Migrating OpenShift 3 Container Runtime

While reaching its end of life, OpenShift 3 remains widely used, and in some cases still more reliable than its successor, OpenShift 4.

OpenShift was historically built on top of Docker, and introduced support for Cri-O, an alternative container runtime. Cri-o integration into OpenShift reached GA with its release 3.9, mid 2018 — based on Kubernetes 1.9 & Cri-o 1.9. Although it has not been without a few hiccups.

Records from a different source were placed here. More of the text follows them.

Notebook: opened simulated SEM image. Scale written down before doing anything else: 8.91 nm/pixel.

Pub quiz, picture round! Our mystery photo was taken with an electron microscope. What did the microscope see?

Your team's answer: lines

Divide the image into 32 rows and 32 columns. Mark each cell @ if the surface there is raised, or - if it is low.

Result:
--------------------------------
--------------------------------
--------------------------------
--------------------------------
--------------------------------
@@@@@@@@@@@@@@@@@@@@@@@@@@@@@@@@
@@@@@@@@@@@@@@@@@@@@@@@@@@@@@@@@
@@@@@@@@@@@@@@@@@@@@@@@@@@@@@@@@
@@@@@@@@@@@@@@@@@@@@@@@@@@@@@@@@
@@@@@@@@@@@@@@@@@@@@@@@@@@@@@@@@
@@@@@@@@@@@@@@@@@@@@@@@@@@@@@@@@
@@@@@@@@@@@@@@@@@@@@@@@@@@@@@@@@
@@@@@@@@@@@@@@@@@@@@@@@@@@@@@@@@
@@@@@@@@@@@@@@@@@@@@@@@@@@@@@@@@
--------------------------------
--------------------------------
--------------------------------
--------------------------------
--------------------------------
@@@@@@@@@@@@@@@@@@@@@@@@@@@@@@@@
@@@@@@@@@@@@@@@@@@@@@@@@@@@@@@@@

As of today, there are still a few bugs involving RPC overflows, when lots of containers are running on a Cri-O nodes, that could result in some operations, addressing all containers, to fail – eg: drains. Or some SDN corruptions, that I suspect to be directly related with Cri-O. Pending RFE to implement SELinux audit logging, similar to what already exists for Docker, … And the fact OpenShift 4 drops Docker support, while ideologically commendable, is quite a bold move right now, considering the youth of Cri-O.

 

Lately, a customer of mine contacted me regarding a cluster, as I did help them to deploy it. Mid 2019, an architect recommended the with OpenShift 3.11, Cri-O, and GlusterFS CNS storage – aka OCS, OpenShift Container Storage. We did set it up, cluster has been running for almost a year now, when customer opened a case with their support, complaining about an issue with GlusterFS containers behaving unexpectedly.

After a few weeks of troubleshooting, support got back to customer, arguing their setup was not supported, pointing us to a KB item none of us was aware of so far: while OpenShift 3.11 is fully supported with both Cri-O and GlusterFS CNS storage, their combination is not: only Docker, may be used with GlusterFS.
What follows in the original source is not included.